His introduction, Racializing Obama: The Enigma of Postblack Politics and Leadership, is worth reading, as are his conclusions.
The Obama victory will be of great assistance in waging the struggle for racial justice. But electoral politics is not a substitute for social protest organizing in neighborhoods and in the streets. A new anti-racist leadership must be constructed to the left of the Obama government, one that draws upon representatives of the most oppressed and marginalized social groups.
As I mentioned earlier, Marable's history of Malcolm X has engendered criticisms, and his receipt of the Pulitzer will probably fan the flames anew. For many years, Marable spearheaded data collection and reexamination of his life-much of that data is available online at The Malcolm X Project at Columbia University.
Malcolm X, who became El-Hajj Malik El-Shabazz, was also not able to answer his critics or supporters after he was cut down by assassins on Feb. 21, 1965. Most of what the general population knew about him and his life was garnered through the pages of The Autobiography of Malcolm X, which was assisted, or ghostwritten, by Alex Haley and rushed into publication after his death.
On February 21, 1965, at the Audubon Ballroom, in Washington Heights, multiple assassins fired shotguns and pistols at Malcolm as he stepped to the lectern for a speech. Two hours after hearing the news, Haley wrote to his agent, “None of us would have had it be this way, but since this book represent’s [sic] Malcolm’s sole financial legacy to his widow and four little daughters . . . I’m just glad that it’s ready for the press now at a peak of interest for what will be international large sales, and paperback, and all.”
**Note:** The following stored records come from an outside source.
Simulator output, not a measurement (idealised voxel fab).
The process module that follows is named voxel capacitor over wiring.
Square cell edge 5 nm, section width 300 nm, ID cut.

The publisher, Nelson Doubleday, fearing for the lives of his staff, cancelled his deal with Haley; Barney Rosset, the bold and ingenious proprietor of Grove Press, picked up the contract. He would not be sorry. Between 1965 and 1977, “The Autobiography of Malcolm X” sold six million copies worldwide, and the book continues to sell briskly, both to general readers and to students for whom it is required reading. In 1992, Spike Lee set off a bout of “Malcolmania,” with his three-hour-plus film. In its wake, people as unlikely as Dan Quayle talked sympathetically about Malcolm. A poll showed that eighty-four per cent of African-Americans between the ages of fifteen and twenty-four saw Malcolm as “a hero for black Americans today.” The video for Public Enemy’s “Shut ’Em Down” put Malcolm’s face on the dollar bill. A vivid but secondary figure in his own time, Malcolm X had achieved the status of an icon. And he did it with a book that he never lived to see published.
I am neither an historian nor Malcolm scholar. I did live through his time, and had one life-changing brief
interaction with him. As a member of several political groups that looked up to the latter Malcolm as an example, and since I had family members who were members of the Nation of Islam, as well as those who left it to either follow Malcolm or move in different directions, I do not want to become embroiled in the critiques of Marable's work. I think there is room for far more scholarship on Malcolm's life, changes and impact, rather than people having primarily depended upon the Alex Haley piece, or Spike Lee's vision on film.
I direct my students to actual recordings, audio and video of many his speeches.
If you are curious about some of the controversy around Marable's book, Democracy Now hosted a fairly contentious debate on the subject with guests Amiri Baraka, Herb Boyd and Michael Eric Dyson.
I would like to offer my congratulations on the Pulitzer award to Dr. Marable's wife Dr. Leith Mullings, and his family. You can hear Mullings discuss Manning and his book at a lecture she gave at CUNY Graduate Center in May, 2011.